With the need to execute on this major initiative as quickly and efficiently as possible at top of mind, MTA Construction & Development (MTA C&D) contracted with STV to lead the environmental review effort – with a shared goal of finding the best path forward for the program that coordinated the reviews in a way that was tailored to both this project and its constituents.

“STV provided the necessary guidance to refine the environmental review and narrow its focus to consequential aspects of the project, particularly construction-related activities,” said Samantha Bromberg, an environmental planner. “We then provided the unified oversight required to seamlessly lead the National Environmental Policy Act (NEPA) effort, together with the Section 4(f) coordination, Section 106 consultation, and targeted public outreach that was partially underway as part of a separate contract.”

Park Avenue Viaduct

To facilitate the Class of Action determination as a Categorical Exclusion, STV’s team was mindful of the fact that NEPA guidance requires special consideration of the project’s location in East Harlem – an Environmental Justice (EJ) community. The community has several cultural cornerstones – including the New York City Economic Development Corporation’s La Marqueta retail market – located directly underneath the viaduct, which meant that the determination of construction phase relocations and temporary uses of lots throughout the project area was a challenge for the team.

As a core connecting link along MNR’s system, the viaduct is vital to the overall health of New York’s transit system. The environmental benefits of the project also make a strong contribution to the region’s sustainability by maintaining public transportation as a reliable means of commuting and other travel. This fact allowed the project team to determine that the planned replacement of the viaduct would benefit any and all communities that rely on MNR as well the businesses and institutions in the surrounding area.

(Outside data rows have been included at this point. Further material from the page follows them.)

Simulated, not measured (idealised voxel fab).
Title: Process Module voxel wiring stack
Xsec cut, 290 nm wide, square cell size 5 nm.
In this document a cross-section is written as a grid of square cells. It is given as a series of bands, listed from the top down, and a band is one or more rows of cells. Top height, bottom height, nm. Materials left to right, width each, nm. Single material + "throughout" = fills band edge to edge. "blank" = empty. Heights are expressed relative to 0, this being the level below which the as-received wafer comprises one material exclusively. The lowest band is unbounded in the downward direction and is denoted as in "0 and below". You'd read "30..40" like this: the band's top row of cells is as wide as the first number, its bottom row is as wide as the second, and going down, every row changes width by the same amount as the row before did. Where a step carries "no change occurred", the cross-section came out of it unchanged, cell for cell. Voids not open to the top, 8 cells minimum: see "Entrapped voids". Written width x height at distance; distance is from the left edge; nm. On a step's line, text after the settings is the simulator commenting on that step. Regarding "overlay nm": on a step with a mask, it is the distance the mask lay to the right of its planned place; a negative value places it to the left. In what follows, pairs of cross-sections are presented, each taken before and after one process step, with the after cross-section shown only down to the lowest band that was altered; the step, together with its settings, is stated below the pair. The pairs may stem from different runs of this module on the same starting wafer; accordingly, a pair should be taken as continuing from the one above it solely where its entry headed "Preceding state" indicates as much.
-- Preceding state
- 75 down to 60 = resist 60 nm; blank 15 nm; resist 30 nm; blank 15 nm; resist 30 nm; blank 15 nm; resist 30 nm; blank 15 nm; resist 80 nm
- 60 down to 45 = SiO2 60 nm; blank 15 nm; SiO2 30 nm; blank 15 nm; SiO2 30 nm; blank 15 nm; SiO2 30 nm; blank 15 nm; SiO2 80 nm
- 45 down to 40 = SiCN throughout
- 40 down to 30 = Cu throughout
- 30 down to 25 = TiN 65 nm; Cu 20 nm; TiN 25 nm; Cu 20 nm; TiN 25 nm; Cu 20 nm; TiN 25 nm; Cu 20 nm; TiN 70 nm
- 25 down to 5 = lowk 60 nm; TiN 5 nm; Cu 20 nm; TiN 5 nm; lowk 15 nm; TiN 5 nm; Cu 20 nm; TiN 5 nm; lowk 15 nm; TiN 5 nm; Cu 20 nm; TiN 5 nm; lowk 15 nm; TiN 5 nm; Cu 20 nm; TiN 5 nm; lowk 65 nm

To address the issue of relocations, STV coordinated with MTA C&D, external real estate personnel, and our team’s real estate experts, BJH Advisors, to properly characterize activities required during the project’s early stages. BJH guided the production of an FTA-required Real Estate Acquisition Management Plan, which set the acquisition process – in this instance, for temporary and permanent easements to accommodate construction and new column and foundation locations.

The required relocation efforts also needed to comply with the Uniform Relocation Assistance and Real Property Acquisition Policies Act (Uniform Act), which requires that the owners of any acquired property, as well as the people who are displaced as a direct result of a federally assisted project, be treated fairly, consistently, and equitably.

For the FTA to consider NEPA to be sufficiently satisfied, the real estate process and mechanisms needed to be clearly underway, with a coherent and transparent proposed means of temporarily relocating tenants throughout the construction period. Because construction would require the temporary relocation of tenants beneath the viaduct, STV coordinated with MNR to develop construction plans, schedules, and sequencing to facilitate efficient construction with minimal community disruption.

Urban Garden Center

“Executing on our plan for the real estate component was key,” Bromberg said. “STV and BJH successfully provided both key technical expertise and high-level management of the parallel NEPA and real estate processes.”

Following the successful completion of the Categorical Exclusion, the viaduct replacement program is now moving forward with a goal of starting the project in 2023 utilizing the design-build delivery method. STV’s efforts were also recently recognized by the American Council of Engineering Companies New York Chapter’s Engineering Excellence Awards with a Platinum Award.

 “This environmental review helps our clients meet their public service obligations and coordinate effectively with communities so that the best engineering solutions are provided in a timely manner,” said Cade Hobbick, AICP, technical director. “We were delighted to have worked on such a crucial infrastructure project to the New York region.